You can remove a maximum of one-third of the crown during any pruning cycle, typically three years for shade trees. For older and/ or stressed trees, take no more than a quarter per cycle. (This messes up my tidy rule of threes, but it’s important.)
Whenever possible, favor wide branch unions over narrow ones, which are more prone to breakage. Usually it’s best to cut entire branches at trunk, but for appearance’s sake it sometimes it looks better to prune back a large limb to a side branch. The side branch must be at least one-third the diameter of the limb at that juncture.
Another rule is that two-thirds of a tree’s leaf area should be in the lower half of the crown. Lower branches are essential. It seems hard to believe, but on hot summer days (above 85F) the leaves in the upper the upper canopy actually get too hot to photosynthesize. But they shade the lower branches, which carry on essential tree business until the day cools down.
Obviously, maples will “bleed” if pruned now. While the loss of sugars is not considered significant, you may want to prune maple (also butternut, birch and hickory) trees in mid-to late July, the second-best time (tree health-wise) to prune trees. Put away the saw, though, during spring leaf-out and again during fall color—pruning in these times can lead to serious long-term health problems. For trees, mostly.
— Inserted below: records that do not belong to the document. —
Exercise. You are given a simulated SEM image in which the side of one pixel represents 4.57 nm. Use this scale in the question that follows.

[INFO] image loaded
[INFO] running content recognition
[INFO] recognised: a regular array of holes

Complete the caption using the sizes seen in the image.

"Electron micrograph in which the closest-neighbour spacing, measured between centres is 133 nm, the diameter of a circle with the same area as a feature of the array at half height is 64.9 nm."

“Prune the branch, not the trunk.” While ridiculous on its face, this is important. At the base of most branches is a swollen area called a branch collar, which produces fungicides (really). The branch collar is part of the trunk and should never be cut. In other words, flush cuts are bad.
In the past, wounds of all types were painted with various compounds, which made sense, given that we cover our wounds to protect them. Research has shown that coating tree wounds does no good, and in fact often accelerates decay. To the best of my knowledge, though, people-cuts can still be treated with band-aids. So keep some on hand—good pruning tools are really sharp.